Legacy Entry Points#

SQLContext was the primary entry point for Spark SQL in Spark 1.x. As of Spark 2.0, it has been replaced by SparkSession. These classes are retained for backward compatibility only.

Deprecated since version 3.0.0: Use SparkSession.builder.getOrCreate() instead.

Note

Under Spark Connect, SQLContext.registerJavaFunction() and the whole HiveContext are not supported and raise PySparkNotImplementedError, since they rely on a JVM SparkContext that does not exist in Connect mode.

SQLContext#

SQLContext(sparkContext[, sparkSession, ...])

The entry point for working with structured data (rows and columns) in Spark, in Spark 1.x.

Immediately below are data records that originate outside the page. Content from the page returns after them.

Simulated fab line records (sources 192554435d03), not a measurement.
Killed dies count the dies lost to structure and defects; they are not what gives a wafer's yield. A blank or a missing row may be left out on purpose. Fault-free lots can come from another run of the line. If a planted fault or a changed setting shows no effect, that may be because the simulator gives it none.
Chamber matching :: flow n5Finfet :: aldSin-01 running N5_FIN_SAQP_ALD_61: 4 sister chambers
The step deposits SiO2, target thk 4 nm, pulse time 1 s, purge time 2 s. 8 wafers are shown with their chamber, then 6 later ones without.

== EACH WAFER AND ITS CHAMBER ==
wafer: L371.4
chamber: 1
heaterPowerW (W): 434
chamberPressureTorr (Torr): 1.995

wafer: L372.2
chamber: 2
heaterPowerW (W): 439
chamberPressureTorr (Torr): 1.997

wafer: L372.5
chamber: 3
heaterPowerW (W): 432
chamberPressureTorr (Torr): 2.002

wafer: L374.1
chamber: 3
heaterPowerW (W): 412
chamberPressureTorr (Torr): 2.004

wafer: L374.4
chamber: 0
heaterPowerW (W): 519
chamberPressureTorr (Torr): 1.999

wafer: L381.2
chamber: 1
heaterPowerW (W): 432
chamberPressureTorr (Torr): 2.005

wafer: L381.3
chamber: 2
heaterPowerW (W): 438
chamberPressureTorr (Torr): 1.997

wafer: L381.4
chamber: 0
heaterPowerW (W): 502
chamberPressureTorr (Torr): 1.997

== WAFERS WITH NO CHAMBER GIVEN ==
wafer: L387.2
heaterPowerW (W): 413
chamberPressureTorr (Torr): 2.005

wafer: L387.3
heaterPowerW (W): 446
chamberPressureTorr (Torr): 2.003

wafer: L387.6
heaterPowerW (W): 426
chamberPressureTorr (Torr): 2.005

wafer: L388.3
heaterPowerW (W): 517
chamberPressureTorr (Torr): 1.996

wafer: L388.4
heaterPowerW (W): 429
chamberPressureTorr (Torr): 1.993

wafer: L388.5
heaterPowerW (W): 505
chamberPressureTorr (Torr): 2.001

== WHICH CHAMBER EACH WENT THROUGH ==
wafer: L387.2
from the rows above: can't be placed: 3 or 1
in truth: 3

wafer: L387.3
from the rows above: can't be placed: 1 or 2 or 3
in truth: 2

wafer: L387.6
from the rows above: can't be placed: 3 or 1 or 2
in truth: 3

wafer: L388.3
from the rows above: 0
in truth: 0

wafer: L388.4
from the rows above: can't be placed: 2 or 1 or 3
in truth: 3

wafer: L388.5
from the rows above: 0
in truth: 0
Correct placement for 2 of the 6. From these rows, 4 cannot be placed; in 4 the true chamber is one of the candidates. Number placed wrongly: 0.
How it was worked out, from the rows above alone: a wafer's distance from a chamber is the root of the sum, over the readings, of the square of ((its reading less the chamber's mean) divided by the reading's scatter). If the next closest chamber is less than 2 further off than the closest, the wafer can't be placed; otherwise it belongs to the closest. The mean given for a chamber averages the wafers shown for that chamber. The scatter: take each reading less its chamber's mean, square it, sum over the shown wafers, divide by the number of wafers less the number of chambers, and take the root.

`SQLContext.getOrCreate`([sc])	Get the existing SQLContext or create a new one with given SparkContext.
`SQLContext.newSession`()	Returns a new SQLContext as new session, that has separate SQLConf, registered temporary views and UDFs, but shared SparkContext and table cache.
`SQLContext.setConf`(key, value)	Sets the given Spark SQL configuration property.
`SQLContext.getConf`(key[, defaultValue])	Returns the value of Spark SQL configuration property for the given key.
`SQLContext.udf`	Returns a `UDFRegistration` for UDF registration.
`SQLContext.udtf`	Returns a `UDTFRegistration` for UDTF registration.
`SQLContext.range`(start[, end, step, ...])	Create a `DataFrame` with single `pyspark.sql.types.LongType` column named `id`, containing elements in a range from `start` to `end` (exclusive) with step value `step`.
`SQLContext.registerFunction`(name, f[, ...])	An alias for `spark.udf.register()`.
`SQLContext.registerJavaFunction`(name, ...[, ...])	An alias for `spark.udf.registerJavaFunction()`.
`SQLContext.createDataFrame`(data[, schema, ...])	Creates a `DataFrame` from an `RDD`, a list, a `pandas.DataFrame`, or a `pyarrow.Table`.
`SQLContext.registerDataFrameAsTable`(df, ...)	Registers the given `DataFrame` as a temporary table in the catalog.
`SQLContext.dropTempTable`(tableName)	Remove the temporary table from catalog.
`SQLContext.createExternalTable`(tableName[, ...])	Creates an external table based on the dataset in a data source.
`SQLContext.sql`(sqlQuery)	Returns a `DataFrame` representing the result of the given query.
`SQLContext.table`(tableName)	Returns the specified table or view as a `DataFrame`.
`SQLContext.tables`([dbName])	Returns a `DataFrame` containing names of tables in the given database.
`SQLContext.tableNames`([dbName])	Returns a list of names of tables in the database `dbName`.
`SQLContext.cacheTable`(tableName)	Caches the specified table in-memory.
`SQLContext.uncacheTable`(tableName)	Removes the specified table from the in-memory cache.
`SQLContext.clearCache`()	Removes all cached tables from the in-memory cache.
`SQLContext.read`	Returns a `DataFrameReader` that can be used to read data in as a `DataFrame`.
`SQLContext.readStream`	Returns a `DataStreamReader` that can be used to read data streams as a streaming `DataFrame`.
`SQLContext.streams`	Returns a `StreamingQueryManager` that allows managing all the `StreamingQuery` StreamingQueries active on this context.

HiveContext#

HiveContext(sparkContext[, sparkSession, ...])

A variant of Spark SQL that integrates with data stored in Hive.